This is a guide to the LIEAP and weatherization program, including how to apply, the type of help provided, and the emergency payment options. The help comes from two different places, and knowing which is which saves a wasted trip. LIEAP and CIP run through your county Department of Social Services. Weatherization runs through a separate local agency under the state's energy office. And if Duke Energy is your electric company, a LIEAP or CIP approval starts a monthly bill credit on top of everything else, which is covered further down.
- SCAM WARNING: Be on high alert for unsolicited LIHEAP / LIEAP emails, calls, ads or texts offering free money or additional benefits. Government agencies will never demand personal banking details via email or charge fees for assistance, so never click suspicious links or reply to these messages with other red flags to look out for on this page.
The LIEAP payment goes to the company that heats your home
LIEAP is a one-time payment each winter season, and you never handle the money yourself. The county sends it to whoever you buy heat from — the electric company, the gas company, or a propane, fuel oil, or wood supplier. How much a household gets depends on its size and income.
You don't have to be behind on a bill to get it. There's no shutoff notice required and no emergency to prove. It's simply help with the cost of staying warm, which means it's worth applying even in a winter you're managing to keep up.
To qualify, your household income has to fall under a limit tied to the federal poverty level, at least one person in the home has to be a U.S. citizen or an eligible non-citizen, and the household has to be the one paying for heat. If heat is included in your rent, LIEAP can't help with it.
The season opens in early winter and runs into early spring, or until the money runs out, whichever comes first. The exact opening can shift from one year to the next, because the program can't start taking new applications until the federal funding actually arrives, and some years it arrives late.
Households with someone 60 or older, or a member with a disability, go first
The first stretch of each season is reserved. During that time, only households with a member who is 60 or older, or a member with a disability who receives services through the state's aging and adult services division, can get the payment. Everyone else applies after that window, and those applications are handled in the order they come in until funds are gone.

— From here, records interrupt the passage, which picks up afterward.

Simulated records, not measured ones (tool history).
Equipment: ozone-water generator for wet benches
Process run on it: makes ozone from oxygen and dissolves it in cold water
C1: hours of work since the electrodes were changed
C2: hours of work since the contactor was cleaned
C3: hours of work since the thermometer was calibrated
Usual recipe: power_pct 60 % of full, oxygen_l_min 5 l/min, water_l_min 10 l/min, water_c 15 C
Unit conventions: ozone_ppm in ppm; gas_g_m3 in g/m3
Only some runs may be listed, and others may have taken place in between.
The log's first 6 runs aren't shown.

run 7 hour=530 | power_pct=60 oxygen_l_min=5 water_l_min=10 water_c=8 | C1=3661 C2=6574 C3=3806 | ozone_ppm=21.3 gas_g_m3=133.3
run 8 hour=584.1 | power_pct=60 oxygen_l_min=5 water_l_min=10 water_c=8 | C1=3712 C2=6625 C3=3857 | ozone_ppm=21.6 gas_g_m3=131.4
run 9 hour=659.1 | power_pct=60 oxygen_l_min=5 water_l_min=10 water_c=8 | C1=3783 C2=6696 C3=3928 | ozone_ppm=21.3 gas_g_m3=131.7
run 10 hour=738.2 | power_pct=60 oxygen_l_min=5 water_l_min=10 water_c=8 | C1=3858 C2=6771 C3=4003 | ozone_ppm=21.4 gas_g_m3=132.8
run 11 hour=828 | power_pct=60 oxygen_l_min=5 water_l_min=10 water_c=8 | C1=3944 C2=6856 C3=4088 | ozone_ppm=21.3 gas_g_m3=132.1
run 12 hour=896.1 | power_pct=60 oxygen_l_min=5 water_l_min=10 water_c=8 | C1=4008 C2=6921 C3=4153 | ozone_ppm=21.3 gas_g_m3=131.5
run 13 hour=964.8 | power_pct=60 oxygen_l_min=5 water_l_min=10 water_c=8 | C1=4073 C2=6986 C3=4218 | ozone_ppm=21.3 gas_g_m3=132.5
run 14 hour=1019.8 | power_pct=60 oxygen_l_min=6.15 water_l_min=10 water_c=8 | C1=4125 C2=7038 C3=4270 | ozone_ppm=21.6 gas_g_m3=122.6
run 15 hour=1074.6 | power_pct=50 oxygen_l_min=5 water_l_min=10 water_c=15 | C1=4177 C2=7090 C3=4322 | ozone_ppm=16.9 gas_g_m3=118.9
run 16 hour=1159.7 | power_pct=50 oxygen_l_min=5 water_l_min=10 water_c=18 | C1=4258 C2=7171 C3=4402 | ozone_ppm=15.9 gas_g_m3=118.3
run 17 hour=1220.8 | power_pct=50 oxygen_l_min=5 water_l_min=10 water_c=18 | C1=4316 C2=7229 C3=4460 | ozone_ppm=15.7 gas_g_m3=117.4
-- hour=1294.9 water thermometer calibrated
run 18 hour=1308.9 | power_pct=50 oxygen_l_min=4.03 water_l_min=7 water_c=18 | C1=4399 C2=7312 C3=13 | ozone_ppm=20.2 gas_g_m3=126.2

In recent seasons, some of those older and disabled households haven't had to apply at all. Households that received LIEAP the season before and also get food assistance have had the payment sent to their heating company automatically, with a letter in the mail instead of an application. Whether that happens again depends on the year, so if someone in your home is 60 or older or has a disability and you got LIEAP last winter, watch the mail before you assume you need to reapply — and apply anyway if no letter comes.
CIP is the emergency program, and it covers summer heat too
The Crisis Intervention Program is for households that are in an energy crisis or about to be in one. A final notice, a disconnection, an empty fuel tank, or heat or cold in the home that threatens someone's health all count. Unlike LIEAP, this program runs all year, and a household can be helped more than once in a program year, up to a limit.
Counties treat these as urgent. A case can be finished the same day you walk in when the situation calls for it, though some take a few days while documents are checked. If your power is about to go off, say so when you contact the county — don't wait for a callback.
CIP is also North Carolina's answer for dangerous summer heat. There is no separate cooling program to look for. When a hot spell puts someone in your home at risk and the bill or the broken air conditioner is the reason, the county office and CIP are where you start.
You can apply online, by phone, or at the county office
Applications for LIEAP and CIP go through your county Department of Social Services, and there are several ways in. The fastest for most people is ePASS at https://epass.nc.gov/nflieap/nfAccountOptions, the state's online application site. You can also call your county office and apply by phone, walk in, or print a paper application and return it by mail, fax, or drop-off.
Have a photo ID, proof of income for everyone in the household, a recent heating bill or at least the name of your heating company, and Social Security numbers for the people in your home. Missing paperwork is the most common reason a decision takes longer than it should.
An approval does one more thing for a lot of households. If Duke Energy is your electric company, the state notifies Duke when you're approved for LIEAP or CIP, and Duke starts putting a monthly credit on your electric bill for up to a year through its Customer Assistance Program. There's nothing extra to fill out — the LIEAP application is the application. Our guide to Duke Energy assistance in North Carolina explains that credit and the rest of what Duke offers.
One more thing worth asking about: after a major storm, the state has sometimes opened extra energy assistance for the counties that were hit. The county office will know whether anything like that is running where you live.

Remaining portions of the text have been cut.